My grandmother’s voice has been in my mind this week because I have been sitting at the sewing machine almost every day. She was a constant, loving presence in my childhood and may be the reason I continue to work with cloth. Here she is (wearing her favorite color) at her 90th birthday party in 1983, waving off the camera.
She – we called her Nanny – was from a big farm family with German/Luxembourg roots that settled in Kandiohi County in western Minnesota (flat, glacial lakes, rich black soil.). (Interesting fact: kandiohi is from the Lakota language meaning “where-the-buffalo-fish-come.” After that lots of Germans, Irish, Swedes and Norwegians came.) She had an 8th grade education and after that went to dressmaking school. Her sister, my great-aunt Mary, also handy with the sewing machine, made her amazing wedding dress. She married my grandpa (“Pop”) in 1917.

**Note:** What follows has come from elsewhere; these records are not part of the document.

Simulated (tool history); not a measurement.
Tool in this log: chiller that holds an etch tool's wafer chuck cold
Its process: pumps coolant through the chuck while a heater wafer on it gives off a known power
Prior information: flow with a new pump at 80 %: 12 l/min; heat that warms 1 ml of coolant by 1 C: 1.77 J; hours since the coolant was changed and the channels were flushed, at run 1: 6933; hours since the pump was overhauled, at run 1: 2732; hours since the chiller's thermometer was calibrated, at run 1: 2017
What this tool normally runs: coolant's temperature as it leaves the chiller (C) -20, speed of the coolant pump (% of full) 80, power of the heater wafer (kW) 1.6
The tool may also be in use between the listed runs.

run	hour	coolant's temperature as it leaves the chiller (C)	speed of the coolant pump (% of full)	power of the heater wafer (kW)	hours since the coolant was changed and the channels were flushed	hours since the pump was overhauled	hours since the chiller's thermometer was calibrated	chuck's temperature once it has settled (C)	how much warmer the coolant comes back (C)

I can evoke her presence when I call to mind her kind voice and her hands. During overnight visits, she would set me up with little sewing tasks, worked on mostly by hand, but sometimes using the old cast iron Singer with the knee pedal. There were bound buttonholes, pot holders, doll clothes. (My sisters developed great sewing skills making doll clothes.) I learned about finger-pressing – it works really well on linen!